In 2003, a reclusive, Russian mathematician named Grigory Perelman announced that he had solved the famous, intractable Poincaré Conjecture, which concerns the nature of space. Depending on who is talking, Poincaré’s conjecture can sound either daunting or deceptively simple. It asserts that if any loop in a certain kind of three-dimensional space can be shrunk to a point without ripping or tearing either the loop or the space, the space is equivalent to a sphere. Essentially, any object without a hole, according to Perelman's proof, is a sphere. So, human beings, animals, even the most intricately shaped objects that don't have holes are, in fact, spheres.

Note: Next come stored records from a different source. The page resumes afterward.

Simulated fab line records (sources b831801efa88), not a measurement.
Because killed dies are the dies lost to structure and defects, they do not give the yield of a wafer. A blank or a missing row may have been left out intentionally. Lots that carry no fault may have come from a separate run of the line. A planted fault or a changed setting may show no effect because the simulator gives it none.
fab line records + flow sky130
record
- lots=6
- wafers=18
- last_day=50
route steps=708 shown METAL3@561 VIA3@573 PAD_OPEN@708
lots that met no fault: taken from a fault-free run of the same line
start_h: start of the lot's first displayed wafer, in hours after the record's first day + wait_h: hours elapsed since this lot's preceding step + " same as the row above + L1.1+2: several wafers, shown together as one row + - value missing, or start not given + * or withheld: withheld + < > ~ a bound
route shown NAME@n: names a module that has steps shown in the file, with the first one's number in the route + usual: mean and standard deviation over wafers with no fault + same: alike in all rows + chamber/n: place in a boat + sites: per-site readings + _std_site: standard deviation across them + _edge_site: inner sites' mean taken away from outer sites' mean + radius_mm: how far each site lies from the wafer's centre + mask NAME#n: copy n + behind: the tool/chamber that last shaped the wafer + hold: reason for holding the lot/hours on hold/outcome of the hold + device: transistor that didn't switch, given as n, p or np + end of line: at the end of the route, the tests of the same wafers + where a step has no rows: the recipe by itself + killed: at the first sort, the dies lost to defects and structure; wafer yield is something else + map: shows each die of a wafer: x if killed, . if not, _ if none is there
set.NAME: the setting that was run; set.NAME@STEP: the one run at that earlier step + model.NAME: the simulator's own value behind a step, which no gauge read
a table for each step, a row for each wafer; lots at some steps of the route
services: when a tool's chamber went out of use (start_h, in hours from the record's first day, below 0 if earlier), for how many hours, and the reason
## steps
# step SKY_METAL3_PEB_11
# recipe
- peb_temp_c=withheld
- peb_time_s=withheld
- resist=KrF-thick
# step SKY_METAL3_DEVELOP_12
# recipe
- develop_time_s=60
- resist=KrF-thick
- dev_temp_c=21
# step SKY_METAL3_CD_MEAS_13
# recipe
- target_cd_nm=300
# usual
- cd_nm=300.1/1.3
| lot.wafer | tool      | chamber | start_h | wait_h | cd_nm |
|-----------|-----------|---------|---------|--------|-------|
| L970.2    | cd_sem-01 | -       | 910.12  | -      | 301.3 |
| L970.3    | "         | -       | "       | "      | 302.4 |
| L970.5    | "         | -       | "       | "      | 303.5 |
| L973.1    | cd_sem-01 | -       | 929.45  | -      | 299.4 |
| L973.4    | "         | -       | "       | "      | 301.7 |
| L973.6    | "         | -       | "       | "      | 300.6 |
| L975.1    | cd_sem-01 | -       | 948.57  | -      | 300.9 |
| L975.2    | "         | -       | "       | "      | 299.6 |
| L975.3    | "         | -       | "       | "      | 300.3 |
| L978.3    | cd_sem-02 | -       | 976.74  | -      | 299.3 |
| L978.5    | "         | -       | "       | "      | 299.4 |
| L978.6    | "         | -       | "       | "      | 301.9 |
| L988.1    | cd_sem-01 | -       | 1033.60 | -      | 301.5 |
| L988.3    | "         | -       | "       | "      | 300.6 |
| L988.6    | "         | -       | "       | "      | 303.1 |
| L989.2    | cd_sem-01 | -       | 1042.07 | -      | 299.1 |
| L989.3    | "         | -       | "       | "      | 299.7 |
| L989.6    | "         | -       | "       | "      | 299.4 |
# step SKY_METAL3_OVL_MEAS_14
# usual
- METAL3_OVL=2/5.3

The conjecture is fundamental to topology, the branch of math that deals with shapes, sometimes described as geometry without the details. To a topologist, a sphere, a cigar and a rabbit’s head are all the same because they can be deformed into one another. Likewise, a coffee mug and a doughnut are also the same because each has one hole, but they are not equivalent to a sphere.
Mathematicians have been waiting for this result for more than 100 years, ever since the French polymath Henri Poincaré posed the problem in 1904. And they acknowledge that it may be another 100 years before its full implications for math and physics are understood. For now, they say, it is just beautiful, like art or a challenging new opera. Personally, I am excited for our world's top minds to realize the potential of such a breakthrough; the possibilities seem to be endless.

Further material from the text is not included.